In homework 3, you have learned of metrics to objectively measure the quality of machine-produced translations. Armed with this knowledge, you will be given sentences in Urdu and a set of Turker-translated English sentences, as well as feature data from the Turkers themselves. Your tasks is to create a system to automatically filter out the garbage (i.e. low-quality and/or bad-faith) translations and choose the best individual sentences.

Getting Started

To begin, download the Homework 5 starter kit. You may either choose to develop locally or on Penn’s servers. For the latter, we recommend using the Biglab machines, whose memory and runtime restrictions are much less stringent than those on Eniac. The Biglab servers can be accessed directly using the command ssh PENNKEY@biglab.seas.upenn.edu, or from Eniac using the command ssh biglab. You will also require the SciKit as a dependency.

In the starter kit, you will find three raw data files: reference.p, translations.p, and evaluator_features.p. These pickle files contain the crowdsourced and reference translations, the crowdsourced evaluations of these translations, and other identifying features about the evaluators such as geographic data. You may use this data to generate features for your own models. Additionally, you will find a text file translator_features.tsv containing feature data about the translators. Please note that data-train and data-dev are folders with the same exact data.
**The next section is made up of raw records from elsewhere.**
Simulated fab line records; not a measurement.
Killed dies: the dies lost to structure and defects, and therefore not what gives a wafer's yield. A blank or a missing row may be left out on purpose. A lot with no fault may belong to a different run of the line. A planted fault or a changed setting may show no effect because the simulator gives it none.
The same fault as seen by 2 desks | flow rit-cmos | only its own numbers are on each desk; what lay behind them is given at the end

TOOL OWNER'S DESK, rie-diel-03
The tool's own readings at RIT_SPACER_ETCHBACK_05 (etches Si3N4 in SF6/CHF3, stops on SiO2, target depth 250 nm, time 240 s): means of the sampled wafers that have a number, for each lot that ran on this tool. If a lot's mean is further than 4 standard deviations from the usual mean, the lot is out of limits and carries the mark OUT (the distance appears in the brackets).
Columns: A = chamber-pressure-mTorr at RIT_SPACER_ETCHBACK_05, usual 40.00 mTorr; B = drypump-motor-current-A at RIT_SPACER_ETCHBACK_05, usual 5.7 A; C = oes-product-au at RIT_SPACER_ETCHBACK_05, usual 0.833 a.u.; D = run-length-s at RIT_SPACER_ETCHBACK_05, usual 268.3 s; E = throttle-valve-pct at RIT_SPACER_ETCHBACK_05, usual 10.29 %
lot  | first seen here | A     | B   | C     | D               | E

Specifically, each pickle data file contains a dictionary keyed by seg_id, the unique string identifier for an Urdu sentence:

  • The value of each key in reference.p is a dictionary of:
    • f’: foreign sentence
    • e’: a list of the four reference english translations
  • The value of each key in translations.p is a dictionary of:
    • inputs’: a 4-best list of the candidate translations for which you will be choosing the best single candidate
    • input_translators’: a list of the uids of the Turkers that translated the sentences in inputs
    • votes’: a list of (evaluator_uid, best_translator_uid) tuples
    • The evaluator_uid is the uid of the Turker that evaluated the given 4-best list of input sentences, and the best_translator_uid is the uid that the evaluator Turker decided as the best translator, i.e. one of the four uids in input_translators.
  • The value of each key in evaluator_features.p is a dictionary of:
    • time_taken’: the time taken by the evaluator in seconds
    • country’: the evaluator’s country of origin
    • display_language’: the evaluator’s display language

We have provided a default program that chooses a translation for each sentence from a list of candidates.

./default > english.out

This ranker simply picks the first translation out of each of the candidates. To evaluate these translations on the development set, you can compute the BLEU score against their reference translations. As you know, the BLEU score is a metric for evaluating the quality of translated from one language to another, where quality is considered the correlation between the candidate output and the output of a human reference.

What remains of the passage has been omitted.